Beyond the battle and struggle, there are moments of revelation and silence. The desire for intimacy goes beyond ‘ your bequest of semicolons ’ wilfully embracing the unfathomable mystery of love: ‘ Remember I am as / dog eared / soiled / puzzled / as you are / and as much in love .’

Similarly, the poem ‘Sharecropping’ depicts a bonding with one’s mother. There is a careful contrast between the mother and the daughter dramatised in the Mother’s saree, her osteoarthritic knee, rubber and betel palm of Myanmar vis a vis the daughter’s ‘ dark-service stairways / in Bombay buildings .’ These are common and yet dissimilar experiences, as the poet observes, ‘ sowing the same dream / in a different self ’.

Likewise, the poem ‘Learning to say yes’ is an interesting throw back to W.H. Auden’s memorable composition, ‘Questions’; it signals attention to minor vignettes of quotidian life : ‘ smell of a new wardrobe ’, ‘ eternal bus ticket in the bag’s second compartment ’ and the ‘ leer of the late shift security guard ’. On the other hand, the poem, ‘How some Hindus find their Personal Gods’ offers an arresting understanding of the Ishta Devta : The minor deity in ‘ blue, dark, coolness ’, becomes an alluring entity. For, he can understand ‘ errors in trance ’, ‘ blizzards on the screen ’ and ‘ gaps in memory ’. Likewise, ‘The way you arrive’ is a bird song for the beloved’s arrival: ‘ The way you enter / and the events scatter / like islands in the sea ’.

The epic is contemporanised in ‘Eight poems for Shakuntala’. In this feminist rendering of the mythic character of the Mahabharata, Shakuntala becomes a ‘ mixed up kid ’, ‘ daughter of a sage and celestial sex worker .’ It is not a story of ‘betrayal’ but one of emancipation; for, when the ceiling ‘crumbles’, ‘ you walk / into a night of stars ’.
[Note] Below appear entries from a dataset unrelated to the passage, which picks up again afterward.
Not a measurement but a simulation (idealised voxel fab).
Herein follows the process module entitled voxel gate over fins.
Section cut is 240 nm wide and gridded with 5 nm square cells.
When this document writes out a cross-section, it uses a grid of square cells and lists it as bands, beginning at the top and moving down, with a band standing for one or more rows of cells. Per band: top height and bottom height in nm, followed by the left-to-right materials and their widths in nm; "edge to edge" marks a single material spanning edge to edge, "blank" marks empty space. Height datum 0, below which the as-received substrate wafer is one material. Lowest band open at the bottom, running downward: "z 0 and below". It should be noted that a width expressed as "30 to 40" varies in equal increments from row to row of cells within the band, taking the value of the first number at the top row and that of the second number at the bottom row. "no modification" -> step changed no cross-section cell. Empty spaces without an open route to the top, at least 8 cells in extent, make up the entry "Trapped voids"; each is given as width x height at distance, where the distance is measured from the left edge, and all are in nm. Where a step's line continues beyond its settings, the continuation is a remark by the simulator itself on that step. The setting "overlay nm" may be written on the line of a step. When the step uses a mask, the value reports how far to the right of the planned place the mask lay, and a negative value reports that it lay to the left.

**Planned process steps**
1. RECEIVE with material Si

The poem ‘Or take Mrs. Salim Shaikh’ is a humorous study of inter-religious marriage: ‘ I practice no religion / only homeopathy ’. Similarly, ‘Benaras’ is a clever parody of the craze for English in the Hindi heartland, typified in the epigraph to the poem, ‘Moon-Light English Coaching Centre’ (O Lebal to standard Lebal’ – sign on Kedar Ghat, August 2009). At times the poems take a curious surreal turn in ‘Dark Night of Kitchen Sinks’, we witness knives and spoons, ‘ scattered like mutilated limbs ’ whereas ‘ Huns of cutlery ’, ‘ jostle, raid, ravish [and] slump ’. There is the realisation that it is ‘ just another kitchen sink / dreaming / of foam and equanimity ’.

The poems in this collection are well crafted and innovative. At their best, the compositions strike us as meteors flashing through the night skies. Occasionally, the inspiration flags, and we have statements rather than what George Eliot calls the ‘picture’.

Arundhathi Subramaniam scores well in the latest collection. Her poems are for all, but especially meant for the modern woman in the metropolis. They discard the easy lure of the fractured ephemeral and await the return of the gods to our daily lives.

Sachidananda Mohanty is Professor of English at the University of Hyderabad.